The AACTA Awards were on this week. The new AFIs, that is (although the Australian Film Institute is still going). This year, the gongs being handed out for Aussie cinema are bestowed by this new body, the grandly named Australian Academy of Cinema and Television Arts, the “industry engagement arm” of the AFI.
Confused? Forget about the details: check out the fashion!
The Australian Academy is, by all reports, the brainchild of cherished Australian actor and current Australian of the Year Geoffrey Rush. It emerged from a review of the AFI conducted last year. Among its many laudable goals are celebrating the craft and skill of filmmaking, enhancing public interest in Australian screen culture and, perhaps most importantly, rescuing the annual awards ceremony from the increasing irrelevance it was sliding towards under the old AFI structure.
It must have seemed like a good idea at the time. The AFIs were dowdy and unpopular. Australian film seemed perennially to be in the doldrums. No one wanted to watch the films that won prizes, or the prize night itself.
And so the new awards were moved to the January-February window, to take advantage of Oscars fever in the US. As the AACTA’s website relates:
“In line with international best-practice models, AACTA draws upon some of the well recognised and understood elements of the AMPAS (USA) and BAFTA (UK) models, while tailoring these to meet local industry needs and traditions, and to ensure that the AACTA organsiaton model and the AACTA Awards remain distinctly Australian.”
A new TV deal was signed with the Nine Network. Hollywood A-list stars were lured back to our shores to present awards — or at least to an accompanying US-based event, where they could be beamed to the Sydney Opera House on the night to show their long-distance support. No effort was spared to spruce up the glamour, and put back a little razzle-dazzle.

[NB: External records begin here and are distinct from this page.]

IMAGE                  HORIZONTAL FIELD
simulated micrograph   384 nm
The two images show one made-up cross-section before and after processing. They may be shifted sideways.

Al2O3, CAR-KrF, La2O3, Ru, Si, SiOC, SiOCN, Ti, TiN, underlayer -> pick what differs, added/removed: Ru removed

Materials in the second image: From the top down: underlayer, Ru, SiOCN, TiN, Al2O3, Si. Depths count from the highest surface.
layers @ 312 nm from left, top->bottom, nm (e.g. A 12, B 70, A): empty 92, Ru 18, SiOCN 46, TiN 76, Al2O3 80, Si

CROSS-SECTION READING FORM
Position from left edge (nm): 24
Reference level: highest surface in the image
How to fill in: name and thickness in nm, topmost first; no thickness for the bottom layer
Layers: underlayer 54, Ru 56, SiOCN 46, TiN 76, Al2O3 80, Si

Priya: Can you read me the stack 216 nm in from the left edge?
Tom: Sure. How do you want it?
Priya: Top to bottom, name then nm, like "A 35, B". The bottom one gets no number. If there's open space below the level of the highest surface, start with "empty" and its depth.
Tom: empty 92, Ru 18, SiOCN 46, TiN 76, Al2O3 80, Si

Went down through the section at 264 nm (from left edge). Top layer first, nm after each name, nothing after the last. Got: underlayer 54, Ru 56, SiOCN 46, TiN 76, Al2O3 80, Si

Judging by the ratings, however, it didn’t work. The AACTAs largely failed to catch fire with Tuesday night television audiences, attracting a desultory 314,000 viewers nationally for a delayed 9.30pm telecast. That’s a little bit better than last year’s AFIs, but well short of what Nine would have been hoping for.
Perhaps its just as well more viewers didn’t tune in. The awards themselves were clunky and at times uncomfortable. There were some cringe-worthy moments, especially the many musical numbers (much as I love Justine Clarke), and some equally woeful scripted humour, particularly Rush’s terrible attempts to work sponsor Samsung into his repartee.
Of course, making awards nights interesting and slick is always a challenge. The Oscars have failed regulalry in recent years. And the AACTA’s were not unwatchable. There was plenty of on-screen talent, some fancy frocks and handsome faces, and yes, there was even some controversy.
But much of what went on made one wonder why the old AFIs were dumped in the first place. For a start, there were the moments when presenters clumsily tried to explain that, while such-and-such was receiving a very first AACTA gong, he or she had also won several AFIs previously. It’s a bit hard to celebrate the history if you’re determined to airbrush it away.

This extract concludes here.